Blog WHS Visits
WHS #844: Rainforests of the Atsinanana
The Rainforests of the Atsinanana are the quintessential Malagasy WHS, as they comprise the last remaining patches of rainforest in Madagascar and are home to the iconic lemurs (of which 108 species have been discovered). Like the other reviewers before me, I choose to visit Ranomafana NP out of the 13 WH locations, as it is the easiest to reach. After 2 days of driving from the capital via Antsirabe along bare red soil and agricultural terraces, suddenly there they were: forests! Even in the dry season, it often rains here at night. More water is present at the river with a large waterfall next to the access road.
I stayed in Ranomafana village for one night; this way you can do the night walk after arrival and visit the diurnal creatures the next morning. You can allocate more time when you’re interested in a specialized subject like birds – the park has three sections, of which the main one holds most lemurs and the other two have their own qualities.

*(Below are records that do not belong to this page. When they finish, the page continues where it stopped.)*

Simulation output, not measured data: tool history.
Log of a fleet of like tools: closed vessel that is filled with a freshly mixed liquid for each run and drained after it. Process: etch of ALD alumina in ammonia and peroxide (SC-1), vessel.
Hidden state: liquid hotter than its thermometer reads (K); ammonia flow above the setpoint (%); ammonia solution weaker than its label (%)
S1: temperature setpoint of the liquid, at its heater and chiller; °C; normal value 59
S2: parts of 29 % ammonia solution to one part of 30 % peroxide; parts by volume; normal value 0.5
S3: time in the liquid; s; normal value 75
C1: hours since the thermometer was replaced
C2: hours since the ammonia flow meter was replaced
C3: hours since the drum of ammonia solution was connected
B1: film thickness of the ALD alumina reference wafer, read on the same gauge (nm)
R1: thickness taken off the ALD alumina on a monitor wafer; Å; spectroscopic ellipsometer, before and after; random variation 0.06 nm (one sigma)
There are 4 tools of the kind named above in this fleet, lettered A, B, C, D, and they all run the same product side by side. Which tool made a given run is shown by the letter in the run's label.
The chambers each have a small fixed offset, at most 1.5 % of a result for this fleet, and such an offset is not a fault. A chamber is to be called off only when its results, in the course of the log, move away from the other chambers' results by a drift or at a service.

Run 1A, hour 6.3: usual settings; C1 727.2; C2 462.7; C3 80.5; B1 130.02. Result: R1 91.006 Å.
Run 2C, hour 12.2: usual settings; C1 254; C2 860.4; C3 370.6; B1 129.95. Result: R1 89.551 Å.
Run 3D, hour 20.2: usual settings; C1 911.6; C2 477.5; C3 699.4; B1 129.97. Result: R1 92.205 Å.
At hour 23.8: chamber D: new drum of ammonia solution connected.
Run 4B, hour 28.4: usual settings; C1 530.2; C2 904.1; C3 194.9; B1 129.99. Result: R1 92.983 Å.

The night walk nowadays is executed along the road parallel to the park entrance - it is forbidden to enter the park borders after dark due to people getting lost / poaching (I heard both stories). I went with a local guide, for whom this side job was a welcome addition to his income as a banana farmer. He had sharp eyes, especially for chameleons, which became the stars of the walk. We saw many species, some tiny and others of a decent size. They did change colour when we looked more up and close, the trick is to then go quickly to look at it from the other side where the original colours are still present. Pictured above is the Blue-legged chameleon.
Lemurs also come in diurnal and nocturnal species. Our aim for the night was the Brown Mouse Lemur. The guides (there was another one present with a tourist couple in tow) use the help of rubbing banana smell to a tree branch – we saw one quickly, but the spot was used mainly by a rat that scared the lemur away. Later on, at a different place, we got eye-shine from the flashlights. Zooming in with my camera it proved indeed to be the mouse lemur, a small creature looking at us with two round eyes.
Around 7.30 the following morning we started the hike inside the park, after having bought a ticket at the reception (no sign of a WH plaque by the way). The ticket shows the Golden Bamboo Lemur, the flagship species of this park. With the guide (in all Malagasy national parks the use of a local guide is obligatory) we went on our way to see some flora but mostly lemurs of course. A tracker walked ahead to scout for these mammals. The main trail inside the park is fairly easy (a bit up and down) and paved with large stone blocks. Unfortunately, the lemurs usually do not come close to the path, although some of them are known to take the recently renovated bridge across the river in the early morning. The species that Ranomafana is especially known for, the various bamboo lemurs, take their breakfast in a patch of dense bamboo forest. When the tracker has found a lemur, you need to scramble up the hill and across tree trunks to get close enough to see them. The whole experience reminded me of Mgahinga NP TWHS in Uganda, where you go and look for Golden Monkeys in a similar bamboo forest.
Fortunately, lemurs are more relaxed around humans and better resistant to noise than monkeys for example. Guides and tracker just shouted out to each other across the forest. And the lemurs kept nibbling away at their bamboo shoots with 6 photographing tourists underneath their tree. We eventually saw three species over the course of 3.5 hours: the critically endangered Greater Bamboo Lemur (looks like a large teddy bear), the also critically endangered Golden Bamboo Lemur (photo 3), and the less endangered (status: vulnerable) Red-bellied Lemur, which also lives in other parks but is not so commonly seen. These lemur species live as couples or families and are fairly quiet, so they’re not easy to spot by yourself.